A book. Not a book of poetry as such, but a book by a poet (and perhaps it’s time to be non-binary about genre as well as gender?). Reading Anne Kennedy’s The Ice Shelf I was struck by how unerringly it highlights the salient characteristics of this strange era we call the anthropocene: crisis and denial, waste and disappearance, exploitation, and the destruction caused by broken relationships and an absence of care.

A publishing event. Seraph Press published the lovely tātai whetū: seven Māori women poets in translation, with English and Te Reo versions of each poem on facing pages (and a sprinkling of additional stars on some pages). An invitation, as Karyn Parangatai writes in her similarly bilingual review of the book in Landfall Review online (another publishing first?) ‘to allow your tongue to tease the Māori words into life’.

Best writing advice received in 2018. ‘Follow the signifier’.

 

essa may ranapiri

There are so many poetry highlights for me this year, so many good books that have left me buzzing for the verse! First book I want to mention is Cody-Rose Clevidence’s second poetry collection flung Throne. It has pulled me back into a world of geological time and fractured identity.

Other books that have resonated are Sam Ducker-Jone’s People from the Pit Stand Up and Tayi Tibble’s Poūkahangatus, work from two amazingly talented writers and friends who I went through the IIML Masters course with. After pouring over their writing all year in the workshop environment seeing their writing in book form brought me to tears. So proud of them both!

Written out on a type-writer, A Bell Made of Stones by queer Chamorro poet, Lehua M. Taitano, explores space, in the world and on the page. They engage with narratives both indigenous and colonial critiquing the racist rhetoric and systems of the colonial nation state. It’s an incredible achievement, challenging in form and focus.

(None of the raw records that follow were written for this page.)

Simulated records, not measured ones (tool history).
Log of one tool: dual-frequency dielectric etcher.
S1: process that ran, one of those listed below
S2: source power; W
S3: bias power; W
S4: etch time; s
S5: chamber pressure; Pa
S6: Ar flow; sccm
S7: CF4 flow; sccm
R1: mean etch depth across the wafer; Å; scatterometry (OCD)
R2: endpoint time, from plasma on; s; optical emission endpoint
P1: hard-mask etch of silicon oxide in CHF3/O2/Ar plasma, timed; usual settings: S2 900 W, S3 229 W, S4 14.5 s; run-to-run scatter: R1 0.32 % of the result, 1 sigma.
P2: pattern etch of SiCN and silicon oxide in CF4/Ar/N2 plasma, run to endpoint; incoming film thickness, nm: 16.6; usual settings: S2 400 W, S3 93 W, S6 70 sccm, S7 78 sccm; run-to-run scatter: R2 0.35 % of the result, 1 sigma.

I’ve been (and continue to be) a part of some great collaborative poetry projects, a poetry collection; How It Colours Your Tongue with Loren Thomas and Aimee-Jane Anderson-O’Connor, a poetry chapbook; Eater Be Eaten with Rebecca Hawkes, and a longform poetry zine; what r u w/ a broken heart? with Hana Pera Aoake. Working with these people has and continues to be a such a blessing!

I put together a zine of queer NZ poetry called Queer the Pitch. Next year I’m going to work to release a booklet of trans and gender diverse poets, I’m looking forward to working with more talented queer voices!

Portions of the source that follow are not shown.